3(ish) Minute Moment: The Suggestion Box That Doubles As A Shredder

Do you get feedback from your employees?

Do you consistently get feedback from them?

Do you get the same amount of feedback every time or does employee participation drop off over time?

If participation is dropping off, you may have “The Suggestion Box That Doubles As A Shredder.”


Today we’re going to talk about the suggestion box that doubles as a shredder.

So Mike is a buddy of mine, and he’s a director of operations.

He and I were having coffee one day and he was a little bit frustrated because they were asking people for suggestions, and they just weren’t getting a lot of traction.

So I ask him some things that they have tried before.

Have you ever asked for suggestions before?

“Oh yeah, oh yeah. In fact, our CEO is really big on getting people’s opinions. We tried this for three weeks in a row, and by the third week we were getting almost nothing.”

So I ask him to tell me a little bit more.

Let me give you his story as well as the suggestion mentality that people have.

So during the first week, the CEO asked for suggestions by email.

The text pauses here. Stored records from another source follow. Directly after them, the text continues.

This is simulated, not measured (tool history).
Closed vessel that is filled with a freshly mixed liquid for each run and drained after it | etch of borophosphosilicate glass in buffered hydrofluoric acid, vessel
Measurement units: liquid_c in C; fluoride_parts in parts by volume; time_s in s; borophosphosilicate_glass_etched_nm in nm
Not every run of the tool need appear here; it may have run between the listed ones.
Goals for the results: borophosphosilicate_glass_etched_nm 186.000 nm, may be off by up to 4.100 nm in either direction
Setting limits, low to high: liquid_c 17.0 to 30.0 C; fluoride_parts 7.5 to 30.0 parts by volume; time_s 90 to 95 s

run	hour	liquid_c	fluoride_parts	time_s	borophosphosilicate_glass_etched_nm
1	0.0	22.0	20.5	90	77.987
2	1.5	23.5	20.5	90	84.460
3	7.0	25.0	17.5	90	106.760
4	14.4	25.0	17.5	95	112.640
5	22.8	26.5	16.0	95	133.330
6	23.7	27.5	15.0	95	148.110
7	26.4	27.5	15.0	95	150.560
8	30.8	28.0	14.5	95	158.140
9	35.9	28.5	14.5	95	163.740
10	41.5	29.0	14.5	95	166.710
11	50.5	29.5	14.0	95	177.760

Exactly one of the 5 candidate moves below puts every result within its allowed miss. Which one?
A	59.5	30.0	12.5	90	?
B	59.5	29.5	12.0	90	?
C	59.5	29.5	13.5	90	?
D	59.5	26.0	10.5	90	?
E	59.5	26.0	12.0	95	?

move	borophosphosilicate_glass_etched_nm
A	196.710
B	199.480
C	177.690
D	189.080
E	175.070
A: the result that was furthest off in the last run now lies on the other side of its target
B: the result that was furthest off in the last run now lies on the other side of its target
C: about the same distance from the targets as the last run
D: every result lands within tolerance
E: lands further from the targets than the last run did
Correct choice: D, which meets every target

When he does that, a lot of people send in suggestions. They’re excited they’re being asked. And they’re thinking, man some things are gonna be changing around here. This is cool.

Nothing happens.

The second week, the CEO asked for suggestions on a different topic. There’s some people kind of looking like, I don’t know if I’m gonna give you my suggestions or not because, well, if I do, what are you gonna do with them? Because we haven’t seen anything so far.

The third week, the CEO asked for suggestions on yet a third topic. There were very few people that answered that email. And the reason was, they didn’t care about emotionally investing in giving you a suggestion you’re not gonna do anything with.

So that’s why we call this syndrome “The Suggestion Box That Doubles As A Shredder.”

Now, fortunately I was able to tell Mike the worst suggestion box story I have ever heard, hands down, and I think this will keep the prize for a while.

A buddy of mine was a COO of a national company. The national company ended up going bankrupt, unfortunately. It was a great company. I loved actually shopping there.

When they went bankrupt, there were three or four people the last day who were closing everything out. On that last day, they happened to be in a warehouse, and in the warehouse, there was a suggestion box on the wall, which you don’t really see anymore.

So they decided at the very end of the day, we’re going to have some adult beverages, they’re going to pull the suggestion box off the wall, and they’re going to look and see what kind of suggestions people made.

He said it was the most incredible thing.

They put it in two piles. There was a big pile of whining, and then there was another pile that was smaller, but had some really great suggestions in it.

And in fact, he said, “The saddest part of it was, we found five suggestions in that pile, that if we had only done that, our company would have probably still been open today.”

That is my worst suggestion box story.

So this is a case where two years of suggestions floated out when they pulled the suggestion box off the wall.

So I guess the CEO not answering anything for three weeks wasn’t quite as bad.

So does your suggestion box double as a shredder?

Here’s how you know.

Do you get feedback?

Do you consistently get feedback?

Is it about the same number of pieces of feedback every time?

If it’s not, can you improve?

So if you can improve, here’s some things to think about.

First, make a plan and communicate it.

Let people know when we get your suggestions, we have specific criteria that we’re looking for. And based on that criteria, we’re going to choose those suggestions that make the most sense for us to implement.

Also explain, “Hey, look, sometimes we’re not gonna use all of the suggestions. That’s just part of this. We love all of your feedback, but we can’t use everything.”

When you’ve chosen those suggestions, make sure you let everybody know. Because if you don’t, it’s just like the suggestion box is a shredder.

If you do these things, your suggestions that you are getting are likely to improve because people know what criteria you’re looking for.

What am I supposed to suggest about?

How do I know if it’s going to be a good suggestion?

Help them do that, and they’ll help you by giving you great feedback.